We continued the Junior Bok tours to the Argentine through to the early 70's

My coach at Grey High was Giepie Wentzel who toured Argentine as a fly half. He told me about how every Argentinian rugby club has pictures of Van Heerden and Danie Craven on prominent display. Yes we have developed a nation far more than NZ has done for Japan. And BTW Sa players were playing and coaching in Japan long before the Kiwis arrived. Fourie du Preez and many others were playing there 15 years ago.

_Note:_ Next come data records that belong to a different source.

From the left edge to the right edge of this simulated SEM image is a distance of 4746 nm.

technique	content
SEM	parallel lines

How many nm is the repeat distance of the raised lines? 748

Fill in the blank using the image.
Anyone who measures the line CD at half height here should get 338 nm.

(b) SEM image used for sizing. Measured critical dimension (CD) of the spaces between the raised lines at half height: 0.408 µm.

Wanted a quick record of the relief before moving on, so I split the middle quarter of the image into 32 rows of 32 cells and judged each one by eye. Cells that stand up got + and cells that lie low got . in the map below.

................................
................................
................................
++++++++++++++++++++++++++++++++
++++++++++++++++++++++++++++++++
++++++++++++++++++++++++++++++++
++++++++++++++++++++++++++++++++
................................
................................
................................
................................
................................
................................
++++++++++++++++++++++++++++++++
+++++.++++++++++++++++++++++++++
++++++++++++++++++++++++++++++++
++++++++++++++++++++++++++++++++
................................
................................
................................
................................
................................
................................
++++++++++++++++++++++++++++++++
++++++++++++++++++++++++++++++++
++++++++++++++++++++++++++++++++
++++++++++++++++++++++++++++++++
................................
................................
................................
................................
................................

"Isaac Van Heerden's reputation as an innovative coach had spread to Argentina, and he was invited to Buenos Aires to help the Pumas prepare for their first visit to South Africa in 1965.[1][2] Despite Argentina faring badly in this tour,[2] it was the start of a long and happy relationship between Van Heerden and the Pumas. Izak van Heerden took leave from his teaching post in Durban, relocated to Argentina, learnt fluent Spanish, and would revolutionise Argentine play in the late 1960s, laying the way open for great players such as Hugo Porta.[1][2] Van Heerden virtually invented the "tight loose" form of play, an area in which the Argentines would come to excel, and which would become a hallmark of their playing style. The Pumas repaid the initial debt, by beating the Junior Springboks at Ellis Park, and emerged as one of the better modern rugby nations, thanks largely to the talents of this Durban schoolmaster.[1]"


After the promise made by Junior Springbok manager JF Louw at the end of a 12-game tour to Argentina in 1959 – ‘I will do everything to ensure we invite you to tour our country’ – there were concerns about the strength of Argentinian rugby. South African Rugby Board president Danie Craven sent coach Izak van Heerden to help the Pumas prepare and they repaid the favour by beating the Junior Springboks at Ellis Park.